Evicted families told to split up to find shelter
Evicted families told to split up to find shelter


As the homelessness crisis worsens, a number of Traveller families evicted from their homes in County Louth have been told to put their children into care in order to secure accommodation.

Three mothers, who were among more than 70 people evicted from the Woodland Park halting site on the outskirts of Dundalk, said they were told a solution to their housing situation was to have their children placed in foster families.

Brigid McDonagh, a single mother of a five-year-old girl, said one official “told us the women could go to the Women’s Aid refuge in Dundalk, the men could go to a homeless hostel in Drogheda and [the official] would arrange for the children to go into care”.

She said she asked “what about my situation?” and was told “same as the others”.

Ms McDonagh said: “It would make you afraid to go near the council now. You’d be afraid all the time they’d take your child from you.”
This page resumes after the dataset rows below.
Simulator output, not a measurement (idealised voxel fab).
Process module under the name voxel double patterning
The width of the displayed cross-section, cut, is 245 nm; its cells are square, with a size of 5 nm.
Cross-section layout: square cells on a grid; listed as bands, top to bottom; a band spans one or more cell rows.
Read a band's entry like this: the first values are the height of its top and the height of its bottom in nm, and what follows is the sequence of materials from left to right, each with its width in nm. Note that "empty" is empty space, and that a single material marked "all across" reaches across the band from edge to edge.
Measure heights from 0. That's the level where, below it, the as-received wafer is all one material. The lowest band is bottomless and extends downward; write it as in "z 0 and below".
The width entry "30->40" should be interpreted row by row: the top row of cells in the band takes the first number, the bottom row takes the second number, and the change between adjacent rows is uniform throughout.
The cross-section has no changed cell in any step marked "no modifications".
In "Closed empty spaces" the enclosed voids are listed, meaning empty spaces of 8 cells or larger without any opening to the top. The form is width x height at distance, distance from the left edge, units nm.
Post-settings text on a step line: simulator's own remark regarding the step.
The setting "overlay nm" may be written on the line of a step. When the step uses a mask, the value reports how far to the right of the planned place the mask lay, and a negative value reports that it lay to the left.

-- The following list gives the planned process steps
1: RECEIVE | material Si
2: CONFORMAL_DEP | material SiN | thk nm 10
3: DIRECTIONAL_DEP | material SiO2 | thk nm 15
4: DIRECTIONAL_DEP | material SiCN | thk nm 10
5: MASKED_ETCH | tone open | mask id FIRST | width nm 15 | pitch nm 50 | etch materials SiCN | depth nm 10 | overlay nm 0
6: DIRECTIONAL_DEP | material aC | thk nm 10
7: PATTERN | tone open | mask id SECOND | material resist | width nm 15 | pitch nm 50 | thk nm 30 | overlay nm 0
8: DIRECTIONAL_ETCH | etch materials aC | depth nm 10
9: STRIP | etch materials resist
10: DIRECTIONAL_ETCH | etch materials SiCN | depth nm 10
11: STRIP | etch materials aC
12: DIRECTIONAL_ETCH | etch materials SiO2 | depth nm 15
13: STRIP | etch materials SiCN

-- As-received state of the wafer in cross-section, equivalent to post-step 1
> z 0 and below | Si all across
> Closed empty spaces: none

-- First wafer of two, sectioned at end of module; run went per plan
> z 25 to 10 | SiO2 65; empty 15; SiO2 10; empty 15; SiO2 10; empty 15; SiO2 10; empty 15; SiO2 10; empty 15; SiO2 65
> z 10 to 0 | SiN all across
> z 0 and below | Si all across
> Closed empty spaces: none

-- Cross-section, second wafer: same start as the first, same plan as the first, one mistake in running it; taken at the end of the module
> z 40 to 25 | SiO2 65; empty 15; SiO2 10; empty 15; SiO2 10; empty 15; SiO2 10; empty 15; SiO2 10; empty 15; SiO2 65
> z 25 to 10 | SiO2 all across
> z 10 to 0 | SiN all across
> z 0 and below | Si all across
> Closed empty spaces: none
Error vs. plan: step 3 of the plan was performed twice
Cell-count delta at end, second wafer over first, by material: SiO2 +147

Some 23 families were evicted from the unofficial site since Friday, having been given 48 hours to quit on Wednesday, January 13th, reportedly on health and safety grounds.

A lawyer representing the families plans to take a human rights case against Louth County Council.

Local Sinn Fein TD Gerry Adams said the matter had been handled “disgracefully”.

In a row in the Dublin parliament over the evictions, Sinn Fein leader Gerry Adams disputed the government’s claim that the council wanted to ensure suitable Traveller accommodation. He said the most cost-effective and commonsense resolution was the release of the necessary funding to upgrade the site.

His comments were echoed by Socialist Party TD Ruth Coppinger, who said “there is no necessity to evict these families from the site to make it safe. These safety issues could have been addressed while leaving those families in situ.”

Mr Adams described the eviction on health and safety grounds as a “shameful action”, done without consulting any local authority councillors. He said the last five families were to be evicted today.

He said those evicted included 22 children and that some of the women, including at least one pregnant woman, had to sleep in a car for the past three nights.

Condemning the two days’ notice given to vacate, Ms Coppinger hit out at the authority for failing to send a delegation to the site, to engage with the Travellers, or to find out how the health and safety issues could be rectified.

Ms Coppinger said it was “incredible that the first response of the State to Travelling people since the tragedy at Carrickmines is to use that event to evict 23 families”.


Ironically, the shockingly poor safety standards of official emergency accommodation were exposed in a television documentary expose ‘My Homeless Family’, which aired on RTE television on Monday.

The coalition government is now under pressure to send in child welfare officials to inspect the housing being offered to homeless families.

Responding to the continuing outcry over the homelessness crisis, the Taoiseach blamed what he said was the “total collapse” of the construction sector. But he ruled out increasing rent supplement to financially assist those unable to pay escalating rents.

“The real problem is the supply of houses and increasing rent supplement only exacerbates the pressure on the existing housing stock,” he said.

Sinn Fein president Gerry Adams accused the Taoiseach of preferring to invest in collapsed banks rather than housing.

He said homelessness increased by 93pc in 2015, but at the same time, just 28 local authority houses were built.

“There are now over 5,100 citizens in homeless accommodation, including 1,638 children,” he said.

“No doubt some of those children will read the 1916 Proclamation in their class rooms during this centenary year. What will it mean to them? What does it mean to the Government?

“We know where the Government stands of course. They would rather cherish all the bankers than all of the children of the nation equally.”